Overview¶
spatula is a modern Python library for writing maintainable web scrapers.
Source: https://codeberg.org/jpt/spatula/
Documentation: https://spatula.jpt.sh
Issues: https://codeberg.org/jpt/spatula/issues
Features¶
- Page-oriented design: Encourages writing understandable & maintainable scrapers.
 - Not Just HTML: Provides built in handlers for common data formats including CSV, JSON, XML, PDF, and Excel. Or write your own.
 - Fast HTML parsing: Uses 
lxml.htmlfor fast, consistent, and reliable parsing of HTML. - Flexible Data Model Support: Compatible with 
dataclasses,attrs,pydantic, or bring your own data model classes for storing & validating your scraped data. - CLI Tools: Offers several CLI utilities that can help streamline development & testing cycle.

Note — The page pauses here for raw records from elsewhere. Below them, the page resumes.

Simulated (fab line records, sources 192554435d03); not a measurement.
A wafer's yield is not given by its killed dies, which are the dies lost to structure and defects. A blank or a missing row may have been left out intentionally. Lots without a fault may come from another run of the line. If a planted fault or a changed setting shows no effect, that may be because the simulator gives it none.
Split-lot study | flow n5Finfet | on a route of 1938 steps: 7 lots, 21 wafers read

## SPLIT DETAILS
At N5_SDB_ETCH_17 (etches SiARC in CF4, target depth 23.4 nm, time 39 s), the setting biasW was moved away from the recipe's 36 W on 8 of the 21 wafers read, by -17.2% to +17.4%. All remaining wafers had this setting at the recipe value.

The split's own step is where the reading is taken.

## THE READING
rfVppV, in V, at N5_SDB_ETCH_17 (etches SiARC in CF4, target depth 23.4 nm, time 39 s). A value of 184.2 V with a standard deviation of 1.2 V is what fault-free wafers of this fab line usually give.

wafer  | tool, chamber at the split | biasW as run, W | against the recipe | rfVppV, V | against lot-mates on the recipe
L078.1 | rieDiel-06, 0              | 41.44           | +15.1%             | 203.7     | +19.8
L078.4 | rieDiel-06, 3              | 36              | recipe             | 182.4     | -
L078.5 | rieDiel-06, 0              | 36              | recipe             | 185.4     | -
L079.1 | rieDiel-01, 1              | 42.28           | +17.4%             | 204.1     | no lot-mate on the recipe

 - Fully Typed: Makes full use of Python 3 type annotations.
 
Installation¶
spatula is on PyPI, and can be installed via any standard package management tool:
poetry add spatula
or:
pip install spatula
Example¶
An example of a fairly simple two-page scrape, read A First Scraper for a walkthrough of how it was built.
from spatula import HtmlPage, HtmlListPage, CSS, XPath, SelectorError
class EmployeeList(HtmlListPage):
    # by providing this here, it can be omitted on the command line
    # useful in cases where the scraper is only meant for one page
    source = "https://scrapple.fly.dev/staff"
    # each row represents an employee
    selector = CSS("#employees tbody tr")
    def process_item(self, item):
        # this function is called for each <tr> we get from the selector
        # we know there are 4 <tds>
        first, last, position, details = item.getchildren()
        return EmployeeDetail(
            dict(
                first=first.text,
                last=last.text,
                position=position.text,
            ),
            source=XPath("./a/@href").match_one(details),
        )
    def get_next_source(self):
        try:
            return XPath("//a[contains(text(), 'Next')]/@href").match_one(self.root)
        except SelectorError:
            pass
class EmployeeDetail(HtmlPage):
    def process_page(self):
        status = CSS("#status").match_one(self.root)
        hired = CSS("#hired").match_one(self.root)
        return dict(
            status=status.text,
            hired=hired.text,
            # self.input is the data passed in from the prior scrape
            **self.input,
        )
    def process_error_response(self, exc):
        self.logger.warning(exc)